- 13 Nov 17
A fairly uncritical documentary that will please McGregor's biggest fan - himself.
Conor McGregor isn’t just one of the greatest MMA fighters in the world, he’s one of the biggest personalities in sports, period. Known for his swaggering arrogance and competitive trash talk, his confidence obviously emerged early. The fighter was still a debt-laden wannabe living in his mother’s house when he decided to document his career on film. Shot between 2012 and 2016, director Gavin Fitzgerald captures McGregor’s rise from a regional scrapper to a two-weight UFC Champion, focusing on his infamous fights with Nate Diaz and Jose Aldo.

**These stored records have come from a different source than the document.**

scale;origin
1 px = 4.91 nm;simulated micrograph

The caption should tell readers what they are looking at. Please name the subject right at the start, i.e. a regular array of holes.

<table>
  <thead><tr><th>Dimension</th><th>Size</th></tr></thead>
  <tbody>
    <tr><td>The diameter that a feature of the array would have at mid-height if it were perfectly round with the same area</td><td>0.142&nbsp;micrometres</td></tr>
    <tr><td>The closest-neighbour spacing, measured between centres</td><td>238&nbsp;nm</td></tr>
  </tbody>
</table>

Eschewing interviews and talking heads for a fly-on-the-wall approach, Fitzgerald submerges the viewer in McGregor’s ambition. Whether training (sometimes through serious injuries), hanging out in opulent Vegas suites, or causing a stir at combative press conferences, McGregor’s focus is unwavering. He is always thinking of how to be better, and willing to starve himself and train relentlessly to put on a show. The fighter is refreshingly honest about his desire to accumulate and enjoy insane wealth; an understandable goal given his humble Crumlin beginnings. A scene where McGregor closes his door after a visit from Arnold Schwarzenegger and bursts into incredulous laughter shows the glee of a man realising he is living his dream.
While McGregor is an engaging force onscreen, the film isn’t particularly insightful. There’s no commentary about MMA itself, or his history of using racist and homophobic slurs. By not interviewing McGregor’s family, we get no insight into how he became so driven, or how his immersion in a vicious sport affects those around him.